With regard to the fusing or blending of the two temperaments, the masculine and the feminine, it has been observed that this double evolution is often accompanied by a considerable development of higher powers, more or less occult and difficult to explain. Certainly this development was marked in the case of Shelley. His swift intuitions, his quite extraordinary facility in the acquirement of Greek and Latin, and in the composition of verse (not to mention other attainments) compelled attention. It may be that in such cases the two natures, male and female, react upon each other, stimulating to higher efforts and even fertilising each other. It has often been noticed that mediums (spiritualistic) have a like double temperament; and it might be contended (from his frequent visions and illuminations) that Shelley was to some degree mediumistic. There is a passage in Elie Reclus’ account of the Western Inoits[11] of Alaska, in which the author describes the privations and ordeals through which, in the Arctic regions, the Angakok has to pass in preparation for the rôle of prophet and diviner. “At an early age the novice courts solitude. He wanders in the long nights across silent plains filled with the chilly whiteness of the moon; he listens to the wind moaning over the desolate floes. And then the Aurora borealis, that ardently sought occasion for ‘drinking in the light’—the Angakok mournful and rapt must absorb all its splendours!... And now the future sorcerer is no longer a child. Many a time he has felt himself in the presence of Sidné, the Esquimaux Demeter; he has divined it by the shiver which ran through his veins, by the tingling of his flesh and the bristling of his hair. He passes through a series of initiations, knowing well that his spirit will not be loosed from the burden of dense matter until the moon has looked him in the face, and darted a certain ray into his eyes. At last, his own Genius, evoked from the bottomless depths of existence, appears to him, having scaled the immensity of the heavens and climbed across the abysses of the ocean. Uniting himself with the Double from beyond the grave, the soul of the Angakok flies upon the wings of the wind, and quitting the body at will sails swift and light through the universe.”

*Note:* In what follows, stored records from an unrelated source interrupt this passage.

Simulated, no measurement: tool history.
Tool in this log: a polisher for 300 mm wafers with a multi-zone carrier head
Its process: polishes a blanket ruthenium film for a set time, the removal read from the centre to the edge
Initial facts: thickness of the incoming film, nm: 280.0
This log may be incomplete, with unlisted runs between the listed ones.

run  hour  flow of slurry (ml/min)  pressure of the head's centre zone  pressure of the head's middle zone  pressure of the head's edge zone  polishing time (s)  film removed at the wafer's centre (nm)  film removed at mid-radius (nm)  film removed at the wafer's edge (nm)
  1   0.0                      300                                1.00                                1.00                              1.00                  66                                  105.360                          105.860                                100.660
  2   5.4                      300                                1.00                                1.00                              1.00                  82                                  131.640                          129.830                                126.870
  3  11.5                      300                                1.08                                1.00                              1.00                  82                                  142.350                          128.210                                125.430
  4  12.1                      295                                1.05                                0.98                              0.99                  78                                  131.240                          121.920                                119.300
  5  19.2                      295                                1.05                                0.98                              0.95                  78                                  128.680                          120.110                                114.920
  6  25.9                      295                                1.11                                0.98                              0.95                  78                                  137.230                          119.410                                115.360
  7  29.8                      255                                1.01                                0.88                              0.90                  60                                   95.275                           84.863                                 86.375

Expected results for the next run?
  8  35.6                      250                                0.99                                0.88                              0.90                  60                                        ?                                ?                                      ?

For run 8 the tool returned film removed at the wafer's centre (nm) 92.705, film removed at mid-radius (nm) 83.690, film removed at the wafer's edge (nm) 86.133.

There is much in this passage remindful of Shelley and his frequent absorption in Nature, and no one who has studied the Eastern initiations in the present day will fail to recognise what I mean. Reclus, continuing the above passage, passes in review the numerous sects of primitive religion which may be found on the surface of the globe, and then says, “I think the object of their ambition is ecstasy, union with God, absorption into the infinite spirit, into the soul of the universe.” Personally, I believe somehow that Reclus is right, and that even beneath Shelley’s revolt in early days against conventional religion, there is discernible this same yearning and need for identification with the universal life.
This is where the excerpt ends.